To celebrate that, Uproxx staffers are sharing their own personal year-end lists. Our official best albums list is here, and our favorite rap albums are here, with more genre-specific lists rolling out the rest of the week. For now, you can read Jarret Myers’s top 10 albums below.

10. The Jayhawks, Paging Mr Proust

Thirty Tigers

These are my guys. I have been a close fan ever since their debut on American Recordings. I am not sure what my exact gateway was into country music, but I think it was these guys going back to hearing “Waiting For The Sun” in 1992. I anticipated all of their releases, but this one feels especially elevated and informed. Everybody that I have recommended it to has thanked me.

9. Jack White, Acoustic Recordings 1998-2016

Third Man Records

Did this record get a lot hype? I honestly have no idea. I just know that every time I hear a track from it, it immediately clicks for me. Maybe the acoustic format was just the thing to turn me from a Jack White fan into a super fan.

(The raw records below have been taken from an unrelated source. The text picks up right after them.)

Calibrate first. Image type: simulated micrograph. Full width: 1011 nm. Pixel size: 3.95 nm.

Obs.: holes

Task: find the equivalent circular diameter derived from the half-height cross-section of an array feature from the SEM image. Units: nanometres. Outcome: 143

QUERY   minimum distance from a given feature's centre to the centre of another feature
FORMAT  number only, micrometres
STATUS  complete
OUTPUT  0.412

8. Common, Black America Again last minute swapped out for Childish Gambino, Awaken, My Love!

Def Jam

When I head a few of these Common verses I was hyped. When Common goes hard with lyrics and bars I am all ears. I played my favorite tracks over and over again even if the album didn’t feel like a masterpiece as a whole. When Common is on, it is magic. Then along came Gambino’s Awaken, My Love! and I lost my mind.


My first reaction was, “How did he even make that music?” It felt like he sucked his emotions out of his body and somehow molded them into music. For me it was the complete album experience that Black America Again was not, but I still love hearing Common on his game enough that I listen regularly.

7. Anderson .Paak, Malibu

Steel Wool Records

This album blew a lot of minds and rightfully so. Funky can feel nostalgic, but in the hand of Anderson .Paak it feels like a new invention crafted with all the sensibility you expect from the coolest guy in the room.